Workers are likely to get their biggest raise in more than a decade, but it won’t feel like it

U.S. employers are set to increase their budgets for raises by 3.9% in 2022, according to the latest Conference Board Salary Increase Budget Survey released Tuesday. That’s the highest rate hike since 2008. 

In April, 240 employers surveyed said they were only planning to increase 2022 salary budgets by 3.0%. But the 3.9% increase revealed in the latest survey means that many have been forced to increase their 2022 salary budgets in the last six months. Nearly half of companies, 46%, say this year’s wage increase for new hires played a factor in bumping up budgets for 2022, while 39% cited inflation as a factor, according to Conference Board

Yet a 3.9% increase probably still won’t cover the effects of inflation for many employees. The cost of goods and services jumped 6.2% over the past year, according to the latest report from U.S. Bureau of Labor Statistics. And experts, including Treasury Secretary Janet Yellen, expect inflation to continue at high levels into late next year. 

Bottom line, that means that those who don’t receive a raise that’s at least a 6% increase will essentially be earning less in real terms. 

“Many companies determined their salary increase budgets earlier in 2021, before the full extent of the pickup in inflation and wage growth was evident, and before they knew how much other companies would be raising salary increase budgets,” writes report author Gad Levanon, who heads the Labor Market Institute at Conference Board.

Payscale, an employee compensation data and software firm, also found that companies’ 2021 pay increases were well below the annual inflation rate and the increases planned for 2022 fall similarly below inflation levels. 

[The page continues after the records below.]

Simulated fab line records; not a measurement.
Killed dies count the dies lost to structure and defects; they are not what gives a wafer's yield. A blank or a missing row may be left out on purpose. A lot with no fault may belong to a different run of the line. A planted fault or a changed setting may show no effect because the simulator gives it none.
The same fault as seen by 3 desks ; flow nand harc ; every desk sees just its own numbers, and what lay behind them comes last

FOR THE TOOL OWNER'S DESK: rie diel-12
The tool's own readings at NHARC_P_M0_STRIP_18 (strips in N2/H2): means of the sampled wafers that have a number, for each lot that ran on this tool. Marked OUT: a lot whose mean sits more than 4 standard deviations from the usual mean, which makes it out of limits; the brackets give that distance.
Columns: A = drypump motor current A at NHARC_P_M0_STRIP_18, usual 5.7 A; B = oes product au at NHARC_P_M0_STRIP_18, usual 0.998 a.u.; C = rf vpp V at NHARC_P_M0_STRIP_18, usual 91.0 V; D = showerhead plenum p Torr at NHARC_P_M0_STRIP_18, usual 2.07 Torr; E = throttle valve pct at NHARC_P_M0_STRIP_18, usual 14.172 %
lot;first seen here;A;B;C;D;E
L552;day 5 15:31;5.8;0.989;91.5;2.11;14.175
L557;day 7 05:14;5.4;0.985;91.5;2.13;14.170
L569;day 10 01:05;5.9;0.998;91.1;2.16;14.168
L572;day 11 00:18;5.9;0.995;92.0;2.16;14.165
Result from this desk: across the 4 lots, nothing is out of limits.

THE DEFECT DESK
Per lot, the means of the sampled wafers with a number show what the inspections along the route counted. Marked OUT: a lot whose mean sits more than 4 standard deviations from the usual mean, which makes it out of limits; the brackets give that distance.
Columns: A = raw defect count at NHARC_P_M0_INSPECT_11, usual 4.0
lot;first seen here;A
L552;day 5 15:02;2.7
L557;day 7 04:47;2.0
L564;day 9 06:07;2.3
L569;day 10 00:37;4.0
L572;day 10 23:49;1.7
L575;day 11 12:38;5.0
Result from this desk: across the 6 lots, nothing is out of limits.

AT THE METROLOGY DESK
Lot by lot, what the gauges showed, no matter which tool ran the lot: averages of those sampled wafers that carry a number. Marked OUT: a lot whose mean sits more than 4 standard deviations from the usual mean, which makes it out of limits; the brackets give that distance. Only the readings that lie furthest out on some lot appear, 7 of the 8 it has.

“Even if the inflation rate slowed in future quarters, wages will still have to catch up from the value they’ve already lost,” Payscale noted in its 2021 Wage & Labor Market Trends report published earlier this year. National wage growth during the third quarter of 2021 increased 2.7% year over year, according to the PayScale Index. Yet as of the end of September, real wages—which factor in the effect of inflation—are actually down 0.5% year over year. 

But rising inflation and a raging talent war could force more employers to increase employee wages.

“Salary increase budgets may be adjusted upwards in the coming months as more companies adjust their policies to account for the acceleration in wages and inflation,” Levanon said.